Raymond J Baer (pictured), founding family member and chairman of Julius Baer Group Ltd, launched an impassioned defence of Switzerland as a financial centre at the company's AGM yesterday, but predicted that lessons learned by investors from the financial crisis would not be remembered in the future.
Declaring himself "quite pleased" with the performance of the Group's AUM in 2009, Baer nevertheless said things were not now back to normal. "The world has changed in the last two to three years. The tremors connected with this change have opened deep rifts. The quasi-bankruptcy of the Greek state is only the tip of the iceberg," he explained.
Given this, he said it was "remarkable" that Switzerland was able to reduce its public debt and had exited the financial crisis in a "relatively stronger shape". However, he accused others of being envious of Switzerland's success and causing "intrigue, confusion and vile intent."
In particular he named the OECD for its attempts to define tax evasion as a precursor to money laundering.

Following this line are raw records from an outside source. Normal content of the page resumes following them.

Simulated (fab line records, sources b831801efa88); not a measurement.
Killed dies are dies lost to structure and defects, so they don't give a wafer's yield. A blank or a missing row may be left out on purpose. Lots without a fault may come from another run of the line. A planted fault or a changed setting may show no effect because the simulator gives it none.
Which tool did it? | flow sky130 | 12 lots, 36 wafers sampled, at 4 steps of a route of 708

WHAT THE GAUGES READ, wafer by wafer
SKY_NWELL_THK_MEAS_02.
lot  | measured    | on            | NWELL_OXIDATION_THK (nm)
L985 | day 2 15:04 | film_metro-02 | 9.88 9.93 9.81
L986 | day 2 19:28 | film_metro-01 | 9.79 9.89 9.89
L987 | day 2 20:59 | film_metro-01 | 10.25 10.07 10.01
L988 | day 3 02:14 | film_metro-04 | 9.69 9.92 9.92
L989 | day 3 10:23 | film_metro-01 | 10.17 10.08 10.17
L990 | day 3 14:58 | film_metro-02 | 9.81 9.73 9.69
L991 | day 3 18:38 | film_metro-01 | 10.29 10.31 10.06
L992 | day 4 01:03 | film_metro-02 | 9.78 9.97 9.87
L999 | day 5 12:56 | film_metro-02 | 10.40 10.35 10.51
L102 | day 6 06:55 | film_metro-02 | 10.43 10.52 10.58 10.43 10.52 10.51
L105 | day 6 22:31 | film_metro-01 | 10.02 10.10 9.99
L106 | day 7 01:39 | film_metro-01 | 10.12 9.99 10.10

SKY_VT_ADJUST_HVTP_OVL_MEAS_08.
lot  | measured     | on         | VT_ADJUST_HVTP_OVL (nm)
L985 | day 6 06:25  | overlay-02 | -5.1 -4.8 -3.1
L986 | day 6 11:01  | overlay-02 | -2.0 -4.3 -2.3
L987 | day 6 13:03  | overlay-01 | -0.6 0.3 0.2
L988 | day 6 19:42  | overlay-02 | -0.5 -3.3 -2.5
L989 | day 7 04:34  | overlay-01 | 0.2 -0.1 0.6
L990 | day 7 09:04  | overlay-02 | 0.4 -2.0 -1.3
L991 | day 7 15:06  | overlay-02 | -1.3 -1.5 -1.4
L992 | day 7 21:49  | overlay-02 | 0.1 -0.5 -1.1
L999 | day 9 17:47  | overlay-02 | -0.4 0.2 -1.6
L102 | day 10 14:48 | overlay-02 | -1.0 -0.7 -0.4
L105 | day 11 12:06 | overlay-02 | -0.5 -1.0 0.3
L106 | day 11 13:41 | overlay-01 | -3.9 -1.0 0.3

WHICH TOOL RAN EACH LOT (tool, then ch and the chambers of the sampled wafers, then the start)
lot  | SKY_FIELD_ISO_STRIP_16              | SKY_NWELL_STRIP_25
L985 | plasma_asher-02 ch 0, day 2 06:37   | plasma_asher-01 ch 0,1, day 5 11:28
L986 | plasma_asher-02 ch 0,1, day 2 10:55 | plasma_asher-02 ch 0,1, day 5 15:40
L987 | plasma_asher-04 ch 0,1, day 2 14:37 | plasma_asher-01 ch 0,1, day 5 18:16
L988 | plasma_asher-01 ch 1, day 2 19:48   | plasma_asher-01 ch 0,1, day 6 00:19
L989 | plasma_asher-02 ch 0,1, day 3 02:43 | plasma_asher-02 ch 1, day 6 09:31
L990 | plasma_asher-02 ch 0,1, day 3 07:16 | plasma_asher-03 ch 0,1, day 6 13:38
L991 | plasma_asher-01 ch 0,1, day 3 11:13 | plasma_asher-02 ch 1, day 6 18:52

However, he also lamented the feeble efforts of the Swiss government to defend the country from "blunt and well-coordinated attacks" against Switzerland as a business location. "Many people are very concerned about the damage to our reputation," he said, stating that "Switzerland bashing" was now an acceptable practice.
In terms of the banking industry, Baer said the traditional Swiss bank-client confidentiality no longer exists "as we have known it". What's more, he predicted that "large amounts" of money would flow to Asia and tax revenues would "definitively" be lost, if the identities of account holders had to be disclosed to governments.
As for investors themselves, Baer claimed they have learned a lesson in the short term, but he was not sure when it came to the medium to long term.
"Investors constantly live in a state between hunger for returns and fear of losses. Investors who think and act rationally and markets that function perfectly are a naïve glorification," he said.
Julius Baer Group was established in 1890 and today has AUM of CHF 154 billion. Last year the Group separated its private banking and asset management businesses into two fully independent entities. (Click here to read our coverage of the story)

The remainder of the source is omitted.